At what age are children able to understand and recognise risk and act accordingly to that perceived risk?
Risk is defined as the probability of harm and those children most at risk from an accident are the 0-4 years age group. Most accidents to children of this age happen at home, in a familiar environment, where they are usually well supervised.
Some of the common hazards in the home (something which can cause harm) are stairs, windows, hot drinks, blind cords and hair straighteners. It is important to realise that children are not aware of all the hazards in the home or when they are out and about. However, this does not mean that children cannot recognise hazards or understand risk. Children are able to recognise some hazards from a very early age - crawling babies will avoid obvious heights, but they do not have the control over their bodies that older children do, so can easily fall.
It is vitally important for adults to take responsibility for the youngest children, gradually helping them to learn how to keep themselves safe as they get older, but they need to learn how to manage risk, just like adults. For example, toddlers may be naturally reluctant to come down stairs unaided, but with adult help they learn to come down backwards on their hands and knees.
Learning to recognise hazards and assess and manage risk can start with following simple instructions - holding hands with an adult on a busy street, or wearing a seat belt in the car. Gradually, children can (and do) learn how to cross the street, first with an adult and then alone. As young adults they can then set a good example to younger siblings and peers and help others to be safe on the road.

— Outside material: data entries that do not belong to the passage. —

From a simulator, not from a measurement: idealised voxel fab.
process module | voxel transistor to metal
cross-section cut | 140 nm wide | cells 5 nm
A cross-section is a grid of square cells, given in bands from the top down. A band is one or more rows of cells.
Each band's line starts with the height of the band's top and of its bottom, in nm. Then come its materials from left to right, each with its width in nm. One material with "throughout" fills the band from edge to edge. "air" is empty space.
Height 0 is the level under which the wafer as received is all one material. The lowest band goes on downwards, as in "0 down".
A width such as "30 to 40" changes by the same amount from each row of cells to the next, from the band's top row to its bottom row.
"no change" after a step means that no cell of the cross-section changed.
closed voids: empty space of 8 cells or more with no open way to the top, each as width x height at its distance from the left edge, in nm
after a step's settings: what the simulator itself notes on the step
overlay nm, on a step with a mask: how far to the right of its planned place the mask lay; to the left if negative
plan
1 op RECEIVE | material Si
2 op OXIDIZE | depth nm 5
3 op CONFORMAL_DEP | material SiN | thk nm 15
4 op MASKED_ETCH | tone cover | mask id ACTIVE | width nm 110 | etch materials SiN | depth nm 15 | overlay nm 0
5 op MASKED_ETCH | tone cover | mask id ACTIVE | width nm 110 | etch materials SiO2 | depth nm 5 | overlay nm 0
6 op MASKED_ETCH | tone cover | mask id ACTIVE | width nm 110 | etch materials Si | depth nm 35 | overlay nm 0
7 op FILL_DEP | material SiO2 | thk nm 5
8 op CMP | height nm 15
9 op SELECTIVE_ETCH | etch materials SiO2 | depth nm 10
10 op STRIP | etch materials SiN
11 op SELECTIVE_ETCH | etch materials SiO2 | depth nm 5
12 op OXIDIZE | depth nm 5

Like adults, children learn about what is risky from experience and as children gain more independence, they encounter many more hazards and risky situations. Sometimes their behaviour will result in a bump, a bruise or a scrape - occasionally it can be far worse. As adults we tend to expect the worst outcomes and so can become over-protective. Showing children how to keep themselves safe without scaring them and making them risk averse is a tricky job for a parent or carer. Ideally, children and young people will learn how to maximise the benefits of challenge and adventure, while managing the risks. This means being as safe as necessary, not necessarily as safe as possible.